Columbia Business School Professors Bruce Usher and Gernot Wagner recently joined us to share their perspectives on COP28, exploring the important discussions and the School’s role in shaping the future of climate education in business schools.

Watch the video above and read the transcript below:

CBS: What is COP28 and why does it matter?

Professor Bruce Usher: COP28, known as the Conference of the Parties, brings together world leaders working on climate change. That includes negotiators, politicians, academics, and businesspeople; anyone who cares about climate change and is interested in avoiding the catastrophic climate outcome. It brings them all together -- this year COP28 is in Dubai -- in the UAE. And the objective of it is to get people to work together to come up with climate solutions that will allow us to quickly and effectively decarbonize the global economy.

CBS: What is the state of the climate today?
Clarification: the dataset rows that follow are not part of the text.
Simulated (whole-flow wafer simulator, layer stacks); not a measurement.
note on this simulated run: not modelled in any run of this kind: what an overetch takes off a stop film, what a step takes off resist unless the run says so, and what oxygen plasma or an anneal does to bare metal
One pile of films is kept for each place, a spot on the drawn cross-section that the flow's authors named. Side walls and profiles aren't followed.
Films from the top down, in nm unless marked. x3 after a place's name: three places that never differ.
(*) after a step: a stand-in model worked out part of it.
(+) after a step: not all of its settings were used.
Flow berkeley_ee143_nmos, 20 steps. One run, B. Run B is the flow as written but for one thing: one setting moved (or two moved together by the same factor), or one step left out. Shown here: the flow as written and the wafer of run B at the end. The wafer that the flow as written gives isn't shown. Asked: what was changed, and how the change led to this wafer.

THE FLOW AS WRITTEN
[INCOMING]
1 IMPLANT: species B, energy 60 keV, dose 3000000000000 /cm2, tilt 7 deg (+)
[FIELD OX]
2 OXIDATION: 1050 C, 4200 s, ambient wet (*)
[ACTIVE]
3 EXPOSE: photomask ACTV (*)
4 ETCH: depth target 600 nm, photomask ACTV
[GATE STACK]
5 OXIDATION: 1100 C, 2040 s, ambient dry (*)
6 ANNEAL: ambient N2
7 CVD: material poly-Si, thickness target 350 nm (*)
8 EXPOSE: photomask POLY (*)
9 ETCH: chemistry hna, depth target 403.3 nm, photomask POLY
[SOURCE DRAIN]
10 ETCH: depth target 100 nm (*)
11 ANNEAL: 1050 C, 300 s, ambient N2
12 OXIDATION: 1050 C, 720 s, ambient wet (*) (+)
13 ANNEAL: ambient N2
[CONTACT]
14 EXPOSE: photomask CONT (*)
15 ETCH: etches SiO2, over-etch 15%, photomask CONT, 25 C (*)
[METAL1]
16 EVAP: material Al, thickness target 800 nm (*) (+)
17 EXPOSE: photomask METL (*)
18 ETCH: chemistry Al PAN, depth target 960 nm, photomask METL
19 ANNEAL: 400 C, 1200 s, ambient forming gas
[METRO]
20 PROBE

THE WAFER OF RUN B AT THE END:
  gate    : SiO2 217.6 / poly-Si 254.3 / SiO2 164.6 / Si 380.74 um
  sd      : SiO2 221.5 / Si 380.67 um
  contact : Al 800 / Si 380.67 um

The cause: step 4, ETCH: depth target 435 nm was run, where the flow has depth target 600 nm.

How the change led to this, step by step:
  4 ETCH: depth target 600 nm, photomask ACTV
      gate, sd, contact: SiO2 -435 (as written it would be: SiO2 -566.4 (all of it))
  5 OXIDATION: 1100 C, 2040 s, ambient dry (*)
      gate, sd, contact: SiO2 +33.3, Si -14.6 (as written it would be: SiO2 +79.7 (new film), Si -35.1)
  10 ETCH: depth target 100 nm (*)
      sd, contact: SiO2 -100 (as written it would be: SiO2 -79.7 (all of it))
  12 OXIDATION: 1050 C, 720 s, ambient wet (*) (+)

Professor Gernot Wager: The stakes are high. Climate change is a lot worse than most of us, most climate scientists, thought not too long ago. The risks and uncertainties, frankly, point in one and only one direction. The more we know, the more the drive to action -- to cut emissions. And that’s the task we face: to speed up this transition. It's phasing down and out fossil fuels sooner rather than later. And it’s figuring out how to make the financing work, how to make the scaling of technologies, to make the whole picture politically, economically, and from the business side of things, work.

CBS: How will Columbia Business School contribute to COP28?

Bruce Usher: We have the opportunity to talk about what we are doing at the School around a specific initiative: the Open Climate Curriculum initiative. This is a platform that we've developed here at Columbia Business School to share academic materials -- essentially course syllabi and other teaching materials on climate change -- with other leading business schools around the world. And so we're bringing together many business schools at COP to sit down and talk about how this platform is being rolled out, how they can participate, and how they can provide input and help us design it. And, ultimately, how we can accelerate. teaching climate change in business schools globally.